Monroe, USA - Self-described dissidents of the Hasidic Jewish village of Kiryas Joel, in the upstate town of Monroe, say the village is run as an unconstitutional "theocracy" and should be dissolved.
Kiryas Joel is named after the Joel Teitelbaum, the founder of the ultraorthodox Satmar Hasidic sect of Judaism. Residents follow strict Jewish observance, speak primarily Yiddish, separate the sexes in public and marry and raise large families at a young age. In 2009, the U.S. Census reported that Kiryas Joel was the poorest place in the nation.
After Joel Teitelbaum died, his nephew Moses became the next grand rabbi. When Moses died, most Kiryas Joel residents followed his son Aron, but the dissidents disapproved of his leadership.
Many of the dissidents, who say they now make up 40 percent of the village population, follow Aron's brother Zalman, who leads the largest Satmar congregation in the Williamsburg neighborhood of Brooklyn.
A dozen dissident plaintiffs, including a synagogue, a nonprofit group, a rabbi and several residents, say that village leaders have brutally and unconstitutionally harassed them because of their religious differences.
They say the village leaders rig elections and intimidate voters to exclude dissidents from village government, and selectively enforce laws to oppress the minority population.
In one incident, they claim the village selectively enforced zoning laws to justify bulldozing a dissident synagogue, and arrested and pepper-sprayed a congregant for standing on the property.
One plaintiff, Isaac Srugos, said he was walking home from a post-wedding religious celebration on Aug. 20, 2010 with more than 10 family members, including his pregnant daughter, when a "mob of about 300" boys followed them. Srugos says his family hopped into a car, but the boys surrounded it.
"The family was literally surrounded by hundreds of screaming boys during their journey home, which lasted about 45 minutes," the complaint states.
"As the family tried to escape, the boys were hitting and kicking them, throwing bottles and eggs, and calling Mr. Srugo's daughter, Miriam, a 'Zoina,' a Yiddish term roughly equivalent to 'prostitute,' but carrying an even more negative religious connotation."
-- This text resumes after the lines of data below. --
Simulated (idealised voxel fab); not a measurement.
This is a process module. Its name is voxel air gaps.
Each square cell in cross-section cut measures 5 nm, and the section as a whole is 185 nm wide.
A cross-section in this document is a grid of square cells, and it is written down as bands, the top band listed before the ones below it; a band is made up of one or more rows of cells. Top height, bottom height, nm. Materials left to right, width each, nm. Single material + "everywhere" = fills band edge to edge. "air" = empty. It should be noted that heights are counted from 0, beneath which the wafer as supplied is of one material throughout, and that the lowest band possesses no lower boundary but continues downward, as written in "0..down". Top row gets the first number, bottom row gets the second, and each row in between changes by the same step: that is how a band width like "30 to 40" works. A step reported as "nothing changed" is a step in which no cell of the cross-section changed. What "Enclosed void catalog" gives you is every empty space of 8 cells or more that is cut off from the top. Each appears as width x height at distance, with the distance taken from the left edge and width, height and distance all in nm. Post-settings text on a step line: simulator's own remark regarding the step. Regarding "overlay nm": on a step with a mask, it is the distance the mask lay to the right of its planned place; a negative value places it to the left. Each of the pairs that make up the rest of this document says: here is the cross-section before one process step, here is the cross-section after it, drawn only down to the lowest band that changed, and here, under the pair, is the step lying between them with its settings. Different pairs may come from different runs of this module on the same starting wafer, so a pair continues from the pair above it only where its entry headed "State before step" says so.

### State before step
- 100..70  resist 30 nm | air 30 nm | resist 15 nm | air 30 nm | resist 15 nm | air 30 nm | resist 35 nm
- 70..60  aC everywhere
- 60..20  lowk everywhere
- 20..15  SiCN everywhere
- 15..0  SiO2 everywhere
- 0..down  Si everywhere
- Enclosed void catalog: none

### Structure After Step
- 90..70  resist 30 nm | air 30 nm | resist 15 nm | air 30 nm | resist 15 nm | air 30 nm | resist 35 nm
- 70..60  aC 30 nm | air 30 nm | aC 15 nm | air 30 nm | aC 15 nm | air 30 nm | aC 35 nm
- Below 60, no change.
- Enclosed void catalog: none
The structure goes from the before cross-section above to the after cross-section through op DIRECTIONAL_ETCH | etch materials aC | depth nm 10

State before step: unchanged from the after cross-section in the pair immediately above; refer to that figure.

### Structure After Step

Srugos says that two Kiryas Joel police officers ignored the incident, but the boys disbanded after two state police arrived. He says he decided not to press charges until he received several harassing phone calls.
Another "mob" pushed a man down the stairs, and attacked and robbed him on the streets of Kiryas Joel, while the police did nothing, the dissidents say.
The dissidents seek a jury trial to force New York Secretary of State Cesar A. Perales to dissolve Kiryas Joel.
"Dissolution of the village is warranted because of the inherent and unwavering conflict that exists in the village, as set forth with particularity in this complaint, between the rule of law in a secular democratic society and theocratic rule, which gives primacy and credence to the edicts of a single religious leader," the complaint states.
The plaintiffs - nine individuals, two congregations and lead plaintiff the Kiryas Joel Alliance - are represented by Michael H. Sussman with Sussman and Watkins, of Goshen, N.Y.